Felisha Buchannan, 29, and Jasmine Austin, 20, are using their newfound friendship and individual talents to help further their food industry careers.

Austin aspires to be a culinary chef, while Buchannan's goal is to open her own bakery. Both enrolled in the eight-week Jobs for Life program to further their knowledge and find their purpose in life.

“I wanted a fresh start, and I wanted to try something that would be good for me,” Austin said. “It came out really well. I liked it a lot and it put me in the right direction. It saved me.”

“I was already working, but I wanted to start my own business, grow and find my strengths,” Buchannan said.

JOBS FOR LIFE

Founded in 2011, the faith-based Jobs for Life program offers job skills training and preparation for the workforce with resume writing, mock interviews and vocational plans for careers.

Through the program, Buchannan and Austin developed the confidence needed to succeed in their respective career fields.

“It's about lifting people up to find their potential,” said Katy Offutt, executive director of the Forward Training Center. “This program has proven to be a great success of starting someone to understand ‘I am important because I was created by God,’ and I need to work. Through work, a person uses their talents and skills which he has given them to find meaningful work. It isn't just to work; it's a matter of, ‘What am I good at?’ which is what these beautiful women have determined and discovered — and that's what the beauty of it is when they can nail that and then they go forward.”

As recent graduates, Buchannan will begin working on her five-year career plan, while Austin attends Central Market cooking classes in Fort Worth.

To help raise money for Austin’s classes, the pair held a bake sale on Nov. 19, with Buchannan lending her talents and skills to help her friend succeed.

“We needed funding to send Jasmine to these cooking classes and Felisha really went above and beyond and said she wouldn't mind helping out a friend,” said Esther Schreiber, who became a mentor to the girls, through the FTC. “We had a handful of anonymous donors too that wanted to donate to help out for the cause. It was amazing. We wound up with our goal of $210 for three classes for Jasmine, so it was a very successful fundraiser, and I’m very proud of both of them.”

As a team, the girls helped each other. Buchannan was able to practice her baking skills while Austin raised money to jumpstart her career.

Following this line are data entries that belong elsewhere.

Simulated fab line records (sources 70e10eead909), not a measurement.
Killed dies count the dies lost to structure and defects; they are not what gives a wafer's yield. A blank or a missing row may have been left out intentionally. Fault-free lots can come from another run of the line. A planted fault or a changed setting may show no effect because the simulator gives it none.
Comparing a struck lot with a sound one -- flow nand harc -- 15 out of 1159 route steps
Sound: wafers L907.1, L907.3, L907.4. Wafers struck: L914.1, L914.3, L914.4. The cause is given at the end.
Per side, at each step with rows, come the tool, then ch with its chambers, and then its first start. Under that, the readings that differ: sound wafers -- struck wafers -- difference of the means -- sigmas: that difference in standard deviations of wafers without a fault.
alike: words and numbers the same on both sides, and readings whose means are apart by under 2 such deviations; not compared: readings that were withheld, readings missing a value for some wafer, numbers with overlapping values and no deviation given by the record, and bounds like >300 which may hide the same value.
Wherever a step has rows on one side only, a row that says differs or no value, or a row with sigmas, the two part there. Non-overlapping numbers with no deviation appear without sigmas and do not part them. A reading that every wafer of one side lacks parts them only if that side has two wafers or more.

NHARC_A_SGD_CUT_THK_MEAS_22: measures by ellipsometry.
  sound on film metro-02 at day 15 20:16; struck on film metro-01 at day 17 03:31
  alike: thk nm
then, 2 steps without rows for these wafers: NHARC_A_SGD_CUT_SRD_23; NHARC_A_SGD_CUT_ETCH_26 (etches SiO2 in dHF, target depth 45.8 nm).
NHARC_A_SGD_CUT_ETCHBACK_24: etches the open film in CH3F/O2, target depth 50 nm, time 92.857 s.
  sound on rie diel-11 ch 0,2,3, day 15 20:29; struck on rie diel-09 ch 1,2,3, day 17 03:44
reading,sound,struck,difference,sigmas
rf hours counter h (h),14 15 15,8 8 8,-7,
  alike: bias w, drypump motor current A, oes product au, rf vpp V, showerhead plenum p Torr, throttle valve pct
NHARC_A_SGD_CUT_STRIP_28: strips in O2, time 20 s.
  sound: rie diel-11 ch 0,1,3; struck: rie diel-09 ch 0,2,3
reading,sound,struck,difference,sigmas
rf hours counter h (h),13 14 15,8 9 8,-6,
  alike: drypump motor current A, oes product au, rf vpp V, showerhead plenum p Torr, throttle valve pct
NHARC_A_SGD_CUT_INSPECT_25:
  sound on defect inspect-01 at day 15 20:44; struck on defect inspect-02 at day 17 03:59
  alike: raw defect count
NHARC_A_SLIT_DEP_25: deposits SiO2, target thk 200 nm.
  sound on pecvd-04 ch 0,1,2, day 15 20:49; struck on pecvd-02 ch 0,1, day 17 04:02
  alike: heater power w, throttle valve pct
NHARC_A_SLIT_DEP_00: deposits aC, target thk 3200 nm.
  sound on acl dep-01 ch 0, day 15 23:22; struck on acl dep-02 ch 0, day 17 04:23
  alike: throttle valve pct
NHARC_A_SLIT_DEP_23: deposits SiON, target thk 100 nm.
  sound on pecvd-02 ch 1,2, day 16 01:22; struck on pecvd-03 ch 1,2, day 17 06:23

"(These classes are) just going to be until I can save enough money to go to culinary school in Fort Worth, so I'm really excited about it,” Austin said.

‘THANKFUL’ FOR FTC PROGRAM

When Austin first joined Jobs for Life, it took a while for her to be receptive to the program.

“When I first started, I wasn't really sure what I was getting into because I was coming from a bad situation, but it got better through the classes,” she said. “It wasn't so much of that I didn't want to learn; it was just of the fact that I felt like I couldn't. But the people there really helped break me down in a good way. They busted through my walls. I didn't want it at first because I was pushing away constantly and I just didn't want to feel like they were there for me — but they had been nonstop there for me, even after the classes, and it felt amazing. I'm really thankful for what I got out of this situation. I got really great friends, I got an amazing mentor and I got people who were always there for me.”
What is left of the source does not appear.